My top 20 design rules: Part 1

As an interior designer my job is to help you make your space look its best while reflecting your personal sense of style. Done well and you’ll end up with a beautiful, functional home that makes you feel happy every time you open the front door. Done badly and your home could end up a mix of furniture, fabrics and paint colours that don’t work together and make you feel stressed. Use my top 20 design rules to help you create a beautiful home. Here are the first 10.

1. Start with measuring

Before you start designing, measure the length, width and ceiling height of every room. It’s also a good idea to measure window openings and doorways. Having these measurements to hand will help you with everything – from how much paint to buy, to fabric requirements for window dressings, and ordering things like flooring, radiators and even light fittings. It will also make sure you don’t buy furniture that’s too big (or small) for your space or that won’t fit through doorways.

2. Create a floorplan

Interior designers always start with a floor plan. It’s simple to do at home; just transfer your measurements onto some graph paper with a pen and ruler. I use specialist CAD programmes and can provide 2D furniture layouts, room elevations and 3D perspective drawings so you can really know the space. 

Once you have a floorplan, you can start experimenting with the placement of furniture. Draw the furniture to scale to match the size of your floorplan.

3. Create a mood board

For interior designers a mood board is the go-to tool for the initial planning phase of a space. It helps me visually communicate my ideas to my clients and make sure that my choices of furniture, paints and fabrics work well together.

Gather all your decorating ideas together. These can be images torn from magazines, natural materials, fabric swatches, paint samples, wallpaper samples, images from interiors brochures, tiles or pieces of flooring and paint samples. Stick them all in a large A3 sketchpad so you have all your

ideas and inspiration together in one place. Now you can see what works and what doesn’t to help you plan your scheme.

4. Have a theme to pull your scheme together

If you have a pattern or a colour that you carry through from room to room, your home will look more cohesive. It could be a colour or pattern that runs through each room or a material or wood. It will make your home look more considered and stylish. 

Imagine a home with a dark navy kitchen in an otherwise white room, blue velvet sofas in a cosy living room, china blue walls and marble in a zen-like bathroom and a sky blue and pink bedroom. 

5. Plan storage early

Make every inch of each room work hard with clever and space-saving storage solutions and you will create a harmonious home.

Shelving in alcoves, built in wardrobes, walk-in dressing rooms, and cubbyholes recessed in yourbathroom walls will all create extra space in your home. Design a new kitchen with storage solutions in mind – build cupboards up to the ceiling and think about a bespoke utility area or larder cupboard. 
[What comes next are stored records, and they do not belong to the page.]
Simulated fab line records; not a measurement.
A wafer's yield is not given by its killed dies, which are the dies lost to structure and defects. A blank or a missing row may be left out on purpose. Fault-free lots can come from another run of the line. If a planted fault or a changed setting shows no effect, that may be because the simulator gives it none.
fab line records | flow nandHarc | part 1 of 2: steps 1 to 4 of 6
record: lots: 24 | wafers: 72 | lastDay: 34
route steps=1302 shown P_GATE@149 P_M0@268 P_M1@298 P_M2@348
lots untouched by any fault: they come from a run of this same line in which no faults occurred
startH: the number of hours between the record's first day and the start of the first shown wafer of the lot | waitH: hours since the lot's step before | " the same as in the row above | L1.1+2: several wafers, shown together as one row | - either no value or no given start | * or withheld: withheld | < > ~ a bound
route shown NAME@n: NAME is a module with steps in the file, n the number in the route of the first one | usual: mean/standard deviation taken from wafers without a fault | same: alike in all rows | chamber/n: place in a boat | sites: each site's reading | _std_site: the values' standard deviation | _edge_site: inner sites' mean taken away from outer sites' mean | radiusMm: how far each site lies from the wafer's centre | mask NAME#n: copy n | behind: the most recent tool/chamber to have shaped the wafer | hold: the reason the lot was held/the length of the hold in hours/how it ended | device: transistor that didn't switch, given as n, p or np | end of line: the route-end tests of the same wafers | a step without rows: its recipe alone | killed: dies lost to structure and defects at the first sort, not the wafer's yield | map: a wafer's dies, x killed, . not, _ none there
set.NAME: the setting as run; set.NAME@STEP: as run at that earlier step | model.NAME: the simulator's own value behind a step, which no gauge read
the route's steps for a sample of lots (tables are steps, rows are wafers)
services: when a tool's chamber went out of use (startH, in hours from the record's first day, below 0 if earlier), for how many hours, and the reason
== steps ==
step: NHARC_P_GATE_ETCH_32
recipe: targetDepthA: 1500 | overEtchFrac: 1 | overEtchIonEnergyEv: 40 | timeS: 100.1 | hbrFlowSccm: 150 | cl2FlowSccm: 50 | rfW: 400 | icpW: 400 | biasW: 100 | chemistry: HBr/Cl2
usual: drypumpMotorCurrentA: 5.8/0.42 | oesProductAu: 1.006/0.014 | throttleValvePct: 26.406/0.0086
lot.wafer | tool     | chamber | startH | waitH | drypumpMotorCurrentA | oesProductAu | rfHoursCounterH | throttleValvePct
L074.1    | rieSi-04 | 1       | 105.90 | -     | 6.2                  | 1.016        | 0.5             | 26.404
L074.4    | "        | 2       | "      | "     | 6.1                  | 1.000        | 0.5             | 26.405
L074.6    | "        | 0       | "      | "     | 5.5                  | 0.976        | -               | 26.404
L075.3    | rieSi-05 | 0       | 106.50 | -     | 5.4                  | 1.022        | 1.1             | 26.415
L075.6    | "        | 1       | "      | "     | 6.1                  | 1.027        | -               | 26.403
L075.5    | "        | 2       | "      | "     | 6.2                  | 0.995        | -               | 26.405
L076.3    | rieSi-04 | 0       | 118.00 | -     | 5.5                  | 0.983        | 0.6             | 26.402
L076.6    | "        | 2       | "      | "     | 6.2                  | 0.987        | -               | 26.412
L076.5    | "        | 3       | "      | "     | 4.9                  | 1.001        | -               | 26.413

6. Create a focal point in every room

Every room should have a focal point so think about whether you are drawing your eye to the right place in each room. Typical focal points are fireplaces, mirrors, artwork, windows or the TV!  Focal points tend to be at eye level to attract the attention of the viewer so move things around to create the most interesting effect. If all your furniture is facing the TV, move it around to face the fireplace. If you have a beautiful garden, make sure your furniture is arranged to appreciate the view. 

If a room doesn’t have a focal point, you need to create one.  A stunning headboard in the bedroom, a dramatic piece of artwork in the hallway or an elegant mirror in the bathroom can all be beautiful focal points that give your room drama and style. 

7. Pay attention to lighting

Lighting in a room isn’t just functional; it can add a beautiful design element to your space too. Whether you are looking at under cabinet LED lights in your kitchen, adding some mood lighting in the sitting room or installing a statement chandelier in your hallway, don’t underestimate the power of changing your lighting. A backlit mirror, a picture light over a statement piece of art or dimmer switches in the kitchen can make a huge difference to the atmosphere of a room. Lamps aways create interesting lighting and are great for tasks like reading or sewing.

8. Use the 60-30-10 rule

The 60-30-10 rule is a timeless rule to use to make sure your colour palette is balanced. 

The 60% is the main colour in a room like the walls or floors. This colour anchors the space and acts as a backdrop for the other colours in the scheme.

The secondary colour takes up 30% of the space and supports the main colour but is different enough to set give the room interest. It could be your curtains or sofas, for instance.

The accent colour is the boldest shade and takes up 10% of the space. For a living room, this could be your cushions or in a bedroom the lampshades. 

9. Embrace the power of colour

When choosing colours remember that colours create a mood. Greens are soothing colours, reds are passionate, yellows are uplifting, and pinks are delicate and feminine. 

Colours are also warm or cool. In our minds, we perceive reds, oranges, and yellows as warm like the sun and fire and blues and green as cool because they remind us of water, sky, and trees. A mix of cool and warm colours often creates balance in a colour scheme.

You should always consider the shape of the space, the quality of light and the function of the space when deciding which colour is best.

Our grey UK climate suits cooler, lighter colours that maximise natural light and space. Much as we’d love bright yellows and oranges in our houses, they are best suited to warm countries with lots of sunshine.

If you aren’t confident about choosing colours, working with an interior designer will help you visualise the finished look and avoid expensive mistakes.

10. Don’t be afraid of wallpaper

Wallpaper adds instant style to your home. From traditional florals to contemporary geometrics and tropical botanicals or animal motifs, there is something for everyone. Floral wallpaper works with any decorative style – whether it’s vintage, retro or contemporary – although I like to be daring and use bold tropical prints featuring classic palms and exotic botanicals. Geometric prints give instant art deco glamour to bedrooms and bathrooms and nature-inspired papers, featuring bold leaves and ferns, will inject nature into your home all year round and instil a sense of serenity and calm.

Mixing wallpaper and paint is a great way to create contrast and interest in a room. I like to paper one wall in a really gorgeous expensive designer wallpaper and paint the rest of the room in its background colour, so it blends in perfectly.